Data from the 2012 fiscal year shows that there may be some relationship between the reduced budget for the Internal Revenue Service and the percentage of tax returns that are audited each year. Between the 2010 and 2012 fiscal years, the IRS suffered from a three percent reduction in its budget. This in turn lead to workforce reductions, sending 8,000 full-time employees packing. Out of those 8,000, about 5,000 were auditors. Given those numbers, it is not a big surprise that the IRS collected 13 percent less revenue through audits in 2012.
During this period, corporations and other types of businesses experienced an increase in scrutiny from the IRS, while individuals were audited at a lower rate. While the reason for this is unclear, it may be because corporate audits bring in more revenue
During the 2012 fiscal year, the IRS audited only one in 97 individual returns, a decrease from the previous years. There was also a decrease in the proportion of estate tax returns that were audited in 2012. At the same time, businesses like corporations and partnerships were undergoing more audits, for example there was a 33 percent increase in audits for S corporations in 2012.

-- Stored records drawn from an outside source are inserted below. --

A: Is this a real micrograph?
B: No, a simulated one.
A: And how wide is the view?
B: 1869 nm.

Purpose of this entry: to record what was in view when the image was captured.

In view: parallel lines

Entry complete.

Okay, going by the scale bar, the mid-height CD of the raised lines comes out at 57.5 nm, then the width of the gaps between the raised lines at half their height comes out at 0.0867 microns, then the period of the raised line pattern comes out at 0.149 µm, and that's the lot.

So what does this mean for the average California taxpayer? Well, it means that for individual returns there is a lower likelihood of undergoing an audit. However, the number from 2012 was still one in 97, which is still fairly high odds. This means it is important to be thorough and complete on an income tax return and to make sure that there are no errors. If there are errors that trigger an audit, California taxpayers should know their rights when it comes to dealing with the IRS.